April 7, 2005
After Nearly Five Years, NHTSA Finally Requires Automakers to Install Tire Pressure Monitoring Systems
Statement of Joan Claybrook, President, Public Citizen*
After far too many years, the federal government finally has issued a rule requiring automakers to install tire pressure monitoring systems that are effective in alerting motorists if any tire on the vehicle is underinflated.
It shouldn’t have taken this long. Underinflated tires lead to death and injury; it is estimated that the rule will save 120 lives and prevent 8,400 injuries annually. With the passage of the TREAD Act in the fall of 2000, Congress required the National Highway Traffic Safety Administration (NHTSA) to set guidelines for tire pressure monitoring systems within a year. The agency in the spring of 2002 issued a weak rule allowing for a system that wouldn’t function when two tires on the same side of the vehicle were underinflated. The system had other weaknesses and would have been of little help to motorists.
Public Citizen, the New York Public Interest Research Group and the Center for Auto Safety sued in June 2002 to force the agency to revise the rule to ensure that motorists would be adequately alerted when their tire pressure dropped to dangerous levels. In 2003, a three-judge panel of the United States Court of Appeals for the Second Circuit ordered the government to strengthen the rule to cover each tire on the vehicle.
Still, the agency dragged its feet for nearly a year, and the safety groups returned to the court in July 2004, asking it to order the recalcitrant agency to act. Today, NHTSA issued a rule requiring automakers to install systems in all new passenger cars and trucks by the 2008 model year, beginning a phase-in with 2006 model year vehicles. The systems are to alert motorists if any tire falls 25 percent below the recommended inflation pressure. While the rule is not perfect, it is an important first step:
The rule doesn’t require the systems to fully operate with replacement tires – a potentially dangerous omission, given that tires wear out and inevitably are replaced. Under the rule, a malfunction light will come on to alert motorists that the system is not working with the tires.
Safety groups asked for the agency to require tire pressure to be measured after the first 10 minutes of driving and alert motorists if a tire is 20 percent underinflated; the agency requires no less than 20 minutes and 25 percent underinflation.
The systems need not measure tire pressure until a motorist has driven between 30 and 60 miles per hour continuously for 20 minutes.
The rule allows for a phase-in schedule, with systems required to be installed in 20 percent of model year 2006 vehicles, 70 percent of model year 2007 vehicles and all model year 2008 vehicles.
The system will cost manufacturers roughly $48-$70 per vehicle to install but will save consumers $30-$35 total because properly inflated tires lead to better fuel efficiency, longer tread life and fewer crashes.

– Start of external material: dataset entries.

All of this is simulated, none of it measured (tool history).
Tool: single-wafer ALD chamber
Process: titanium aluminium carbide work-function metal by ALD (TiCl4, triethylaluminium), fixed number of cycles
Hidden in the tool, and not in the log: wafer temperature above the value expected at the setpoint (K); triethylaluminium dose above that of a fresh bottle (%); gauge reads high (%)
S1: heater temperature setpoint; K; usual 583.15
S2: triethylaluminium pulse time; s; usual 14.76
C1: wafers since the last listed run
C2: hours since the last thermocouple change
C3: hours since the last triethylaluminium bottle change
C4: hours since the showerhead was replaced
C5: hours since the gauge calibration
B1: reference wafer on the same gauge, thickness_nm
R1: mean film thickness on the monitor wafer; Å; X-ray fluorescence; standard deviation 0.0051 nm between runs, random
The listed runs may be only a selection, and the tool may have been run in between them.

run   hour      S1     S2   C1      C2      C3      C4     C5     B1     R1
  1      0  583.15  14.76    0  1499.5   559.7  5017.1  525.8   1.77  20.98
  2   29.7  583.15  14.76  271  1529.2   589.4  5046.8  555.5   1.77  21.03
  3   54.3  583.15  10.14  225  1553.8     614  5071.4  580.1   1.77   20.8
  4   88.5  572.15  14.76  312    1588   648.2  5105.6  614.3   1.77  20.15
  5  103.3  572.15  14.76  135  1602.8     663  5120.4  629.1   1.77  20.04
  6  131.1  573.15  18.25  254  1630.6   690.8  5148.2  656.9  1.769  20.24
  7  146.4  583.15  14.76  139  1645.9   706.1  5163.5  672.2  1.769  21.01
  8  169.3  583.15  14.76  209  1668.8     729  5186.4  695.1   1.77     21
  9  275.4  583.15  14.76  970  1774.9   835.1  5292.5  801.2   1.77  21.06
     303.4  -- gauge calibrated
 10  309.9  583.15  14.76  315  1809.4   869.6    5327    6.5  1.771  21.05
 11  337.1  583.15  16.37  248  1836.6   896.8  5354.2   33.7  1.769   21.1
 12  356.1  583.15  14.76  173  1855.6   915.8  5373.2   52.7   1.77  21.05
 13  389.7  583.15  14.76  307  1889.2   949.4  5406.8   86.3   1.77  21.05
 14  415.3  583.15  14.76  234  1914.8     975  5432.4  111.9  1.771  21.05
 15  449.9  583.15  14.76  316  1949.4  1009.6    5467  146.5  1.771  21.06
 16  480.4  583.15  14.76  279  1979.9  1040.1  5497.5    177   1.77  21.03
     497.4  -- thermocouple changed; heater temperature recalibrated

The rule is long overdue and likely would have been issued earlier had it not been for the auto industry lobbying the Bush administration. It is incomprehensible that it required five years and litigation to force the agency to do its job. NHTSA should write rules faster and craft them in a fashion that best protects motorists — as opposed to looking out for the automakers’ bottom lines.
*Joan Claybrook was administrator of NHTSA from 1977-1981.